Hence: all "the busy little seminars" currently running on C-SPAN about how to "build" civil society in Iraq and elsewhere.

Moderate Neo-Kantian imperialists would like to sail under the flag of the United Nations; less moderate ones are happy to rely on US firepower. The paradox of endorsing, in effect, a long series of "elective" (= aggressive) wars to install democracies as the precondition for later eternal peace, has not been lost on everyone. The doctrine of pre-emptive wars fought in the name of future peaceful conditions, conditions obtaining, once the Good have sufficiently bombed the Bad, manages to substitute the question of who is Good and who is Bad for the old-fashioned question of war and peace.

It is a simple maneuver, brilliant in conception and fairly successful so far in execution. Well-meaning Super-Powers, after all, will have no problem in spotting that they are the Good, and any destruction done by them in a political-military crusade for a better world, is already "justified" in the premises. The argument is so tightly wound, that several Catholic Neo-Conservatives justly famous for enlisting traditional Just War Theory in the same project, will soon be thrown out of work.

This is one of the first things that will happen, and who says there isn't a silver thread, at least, inside the darkest storm cloud or crisis?

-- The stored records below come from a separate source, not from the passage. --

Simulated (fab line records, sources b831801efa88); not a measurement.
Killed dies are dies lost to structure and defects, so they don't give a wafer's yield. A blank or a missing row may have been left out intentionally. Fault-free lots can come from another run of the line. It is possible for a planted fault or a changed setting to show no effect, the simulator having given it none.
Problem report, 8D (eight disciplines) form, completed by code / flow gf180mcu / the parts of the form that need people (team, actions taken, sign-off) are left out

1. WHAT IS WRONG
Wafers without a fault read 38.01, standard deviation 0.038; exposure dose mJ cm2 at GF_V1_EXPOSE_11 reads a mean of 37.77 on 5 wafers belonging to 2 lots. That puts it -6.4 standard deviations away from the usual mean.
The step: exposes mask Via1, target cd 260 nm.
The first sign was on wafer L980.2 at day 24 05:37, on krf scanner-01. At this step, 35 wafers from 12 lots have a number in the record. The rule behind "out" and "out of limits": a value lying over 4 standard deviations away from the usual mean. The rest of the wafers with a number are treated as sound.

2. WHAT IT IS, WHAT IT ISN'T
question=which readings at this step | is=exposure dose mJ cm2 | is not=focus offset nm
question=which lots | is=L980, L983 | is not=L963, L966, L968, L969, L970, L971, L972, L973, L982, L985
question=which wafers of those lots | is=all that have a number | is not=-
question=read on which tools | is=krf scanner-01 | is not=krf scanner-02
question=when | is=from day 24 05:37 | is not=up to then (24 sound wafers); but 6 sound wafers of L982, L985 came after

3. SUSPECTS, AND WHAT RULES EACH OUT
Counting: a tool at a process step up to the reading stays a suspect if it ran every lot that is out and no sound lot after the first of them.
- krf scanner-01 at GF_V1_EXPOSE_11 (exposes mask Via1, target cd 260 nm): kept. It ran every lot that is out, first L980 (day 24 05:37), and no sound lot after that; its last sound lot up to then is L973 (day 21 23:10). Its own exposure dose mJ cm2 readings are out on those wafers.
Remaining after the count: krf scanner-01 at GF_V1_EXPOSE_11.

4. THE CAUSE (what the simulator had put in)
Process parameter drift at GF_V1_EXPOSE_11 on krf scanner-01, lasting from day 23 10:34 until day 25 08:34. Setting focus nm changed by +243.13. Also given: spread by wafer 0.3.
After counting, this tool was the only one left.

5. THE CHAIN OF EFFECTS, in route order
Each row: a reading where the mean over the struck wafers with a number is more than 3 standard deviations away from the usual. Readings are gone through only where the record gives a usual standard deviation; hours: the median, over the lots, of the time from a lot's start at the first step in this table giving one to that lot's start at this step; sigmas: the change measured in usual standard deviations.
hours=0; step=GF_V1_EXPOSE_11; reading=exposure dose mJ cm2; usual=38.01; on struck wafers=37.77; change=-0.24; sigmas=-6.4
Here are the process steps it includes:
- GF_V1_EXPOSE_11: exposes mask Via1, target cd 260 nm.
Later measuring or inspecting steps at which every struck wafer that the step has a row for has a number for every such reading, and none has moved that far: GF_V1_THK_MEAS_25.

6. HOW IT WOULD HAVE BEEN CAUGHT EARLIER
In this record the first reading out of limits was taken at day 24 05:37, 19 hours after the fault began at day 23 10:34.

It appears that classical liberals like Kant were simply wrong to assume that states with popular input into decision-making would choose peaceful policies. Wars can be popular and the process is easily manipulated. This problem can now be sidelined.

The sheer genius of the new liberal imperialism lies in its decoupling of the allegedly inherent peacefulness of "democratic" states from any real pursuit of actual peace. The key is now said to be that such nice states never attack each other. That they have attacked and do attack non-democratic states may stand as further proof of their moral bona fides.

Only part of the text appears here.